Pluggers usually focuses on the vaguely cheery aspects of life as an aging, downwardly mobile working-class beast-thing, but occasionally the truly grim undercurrent is made explicit. Kudos to Pluggers HQ for going there with the phrase “a small part of each plugger dies” in the caption. Usually a small part of each plugger dies when coronary blockage stops the flow of life-giving oxygen to various limbs, but the bug-eyed stare this man-bear is giving to the useless stump where an outdated piece of electronic equipment once moldered lets us know that this psychic pain is just as real.

Crankshaft, 12/4/14

Speaking of real pain, Crankshaft is really turning it up this week! Today we’re not even given the glimpse of a punchline, just one of our ancillary characters stewing in agony as his life’s work (which, I should say again, I’m reasonably sure we didn’t even know was his life’s work until this week) dies around him.

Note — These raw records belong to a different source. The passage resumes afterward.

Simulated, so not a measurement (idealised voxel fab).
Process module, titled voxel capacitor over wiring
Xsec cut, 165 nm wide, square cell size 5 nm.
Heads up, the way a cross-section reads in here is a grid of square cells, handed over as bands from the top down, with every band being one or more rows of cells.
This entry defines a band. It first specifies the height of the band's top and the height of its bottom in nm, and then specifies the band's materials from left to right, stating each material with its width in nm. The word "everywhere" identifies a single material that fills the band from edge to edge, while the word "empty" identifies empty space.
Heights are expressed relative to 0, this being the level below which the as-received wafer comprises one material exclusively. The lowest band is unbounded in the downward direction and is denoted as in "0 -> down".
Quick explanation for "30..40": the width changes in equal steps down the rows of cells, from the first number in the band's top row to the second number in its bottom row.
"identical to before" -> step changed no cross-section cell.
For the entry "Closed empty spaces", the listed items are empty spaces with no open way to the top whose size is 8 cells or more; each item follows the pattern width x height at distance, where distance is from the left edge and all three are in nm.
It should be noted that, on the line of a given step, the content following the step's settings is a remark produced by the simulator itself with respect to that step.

Anyway, it’s true that it’s a brutal environment out there for single-screen theaters. Some have been able to make it work by doing special events, live performances, and the like, though most of those are in major urban areas and not decaying rust-belt gloom-towns like Centerville. Still, I have a couple of ideas to improve Crankshaft’s Bald Friend Whose Name I Forget’s business plan: (1) your “nostalgia” flicks probably shouldn’t be widely hated slasher flicks from the early ’00s; and (2) I don’t care if you’re the owner, how about not talking while the movie is playing?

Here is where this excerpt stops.